An Example of Marketing and Innovation Integration

Profitable innovation and marketing management are both dynamic processes of continually creating new business models, improving customer experience, and opening new markets — as well as launching new products. To support value maximization and accelerated innovation Pentadigm ® Customer Value Management and Rapid Innovation’s; “Innovation Management Cycle” are examples of how marketing and innovation best practices integrate.
Pentadigm® Customer Value Management
Understand the Customer
Commit to the Customer
Create Customer Value
Obtain Customer Feedback
Improve Customer Value

The Innovation Management Cycle
Discover
Ideate
Stage Gate Development
Post Launch Review - Continuous Improvement
Portfolio and Life Cycle Management

The models both show how typical activities undertaken by marketing teams give plenty of scope to leverage teams and research gathering and analysis activities to manage value and innovate simultaneously. If managed well, customers will take time with marketing and R&D teams to uncover needs, the root causes of problems, unearth satisfaction gaps and develop solid reasons for a new product or service.

Marketing and Innovation Connectivity – An Example. Pentadigm® and “The Innovation Cycle”

Below we compare the activities of the two models, demonstrating clear parallels.

Customer Value Management 1. Understand the Customer
Understand markets, value chains and customers, discover customer need and value-based segmentation, quantify customer need and value, evaluate competitive positioning, select and target customer segments.

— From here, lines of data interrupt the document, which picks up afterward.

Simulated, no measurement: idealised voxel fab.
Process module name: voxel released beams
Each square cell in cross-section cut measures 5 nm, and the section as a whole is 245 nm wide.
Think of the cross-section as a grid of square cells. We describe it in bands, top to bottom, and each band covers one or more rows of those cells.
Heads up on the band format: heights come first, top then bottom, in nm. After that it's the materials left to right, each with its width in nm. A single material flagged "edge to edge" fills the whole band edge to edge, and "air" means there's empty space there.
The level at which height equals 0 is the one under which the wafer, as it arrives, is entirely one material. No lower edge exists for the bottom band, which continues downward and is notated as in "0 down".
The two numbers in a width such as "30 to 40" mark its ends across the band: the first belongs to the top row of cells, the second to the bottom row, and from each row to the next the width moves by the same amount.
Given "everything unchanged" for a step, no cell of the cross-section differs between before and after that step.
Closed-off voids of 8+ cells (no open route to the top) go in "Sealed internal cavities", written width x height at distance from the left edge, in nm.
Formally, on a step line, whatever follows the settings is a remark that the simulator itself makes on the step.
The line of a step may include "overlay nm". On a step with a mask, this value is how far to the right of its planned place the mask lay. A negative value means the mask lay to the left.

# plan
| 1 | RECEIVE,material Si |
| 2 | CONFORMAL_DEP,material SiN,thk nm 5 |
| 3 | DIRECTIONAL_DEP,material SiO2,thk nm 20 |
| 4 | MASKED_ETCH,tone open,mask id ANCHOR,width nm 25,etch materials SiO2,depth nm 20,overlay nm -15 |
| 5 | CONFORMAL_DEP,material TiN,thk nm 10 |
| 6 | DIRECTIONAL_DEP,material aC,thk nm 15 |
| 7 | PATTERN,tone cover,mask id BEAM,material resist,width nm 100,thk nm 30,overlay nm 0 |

Innovation Management 1. Discover.
Research customer and market needs. Identify satisfaction gaps by using advanced Voice of Customer research methodology, trends and technology mapping. Gain deep insights into markets opportunities and satisfaction gaps that lead to opportunities to innovate.

Customer Value Management 2. Commit to the Customer
Develop customer segment strategy, differentiate offerings (customer commitments) to chosen target segments, communicate offerings internally and externally – ensure full understanding within the company and throughout the target customer base, define and measure key performance indicators.

Innovation Management 2. Ideate
Validate insights with customer to create opportunities. Leverage knowledge and creativity. Understand how customers measure the improvement an innovation can bring. Ideate around these opportunities using idea management and creativity tools, leveraging internal and external teams. Develop first pre-concepts or "protocepts" and gain customer feedback and interest.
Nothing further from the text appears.